Infantil is the go-to when you want a safe, widely understood option. It can be neutral (“children’s section”) or mildly critical (“that’s childish”), depending on the sentence and your voice.

  • Neutral:Literatura infantil (children’s literature)
  • Critical:Eso es infantil (that’s childish)

Aniñado

Aniñado points to “spoiled,” “babyish,” or “acting like a little kid” in mannerisms. It often targets attitude, not just behavior.

  • Está siendo aniñado (he’s being babyish)
  • Una reacción aniñada (a babyish reaction)

Pueril

Pueril is more formal and clearly negative. It’s the word you’ll see in writing, arguments, and critiques. It carries “immature” more than “kid-like.”

  • Un comentario pueril (a childish/immature comment)
  • Una discusión pueril (a petty argument)

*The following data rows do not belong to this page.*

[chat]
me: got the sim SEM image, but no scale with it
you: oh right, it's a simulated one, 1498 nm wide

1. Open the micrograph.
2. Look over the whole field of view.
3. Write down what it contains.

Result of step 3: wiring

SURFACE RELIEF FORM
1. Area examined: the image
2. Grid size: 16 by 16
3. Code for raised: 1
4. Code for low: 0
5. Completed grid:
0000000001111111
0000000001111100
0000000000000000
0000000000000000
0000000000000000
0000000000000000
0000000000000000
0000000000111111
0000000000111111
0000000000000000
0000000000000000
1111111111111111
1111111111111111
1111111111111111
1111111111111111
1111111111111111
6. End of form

De niños / de críos / de chiquillos

These phrases mean “kid stuff” or “for kids.” They’re handy when you’re talking about activities, jokes, or tastes.

  • Eso es de niños (that’s for kids / that’s kid stuff)
  • Juegos de niños (kids’ games)

Niñato / Niñata

Niñato/niñata is a blunt label: “brat,” “immature kid,” “spoiled kid.” Use it only when you truly mean it, since it’s insulting.

Maduro vs. inmaduro

Sometimes the cleanest Spanish is to skip “childish” and say inmaduro (immature). It’s direct, and it avoids the “children’s” meaning that infantil can carry in neutral topics.

Word choice cheat sheet you can scan fast

Use this table when you need a quick pick without second-guessing.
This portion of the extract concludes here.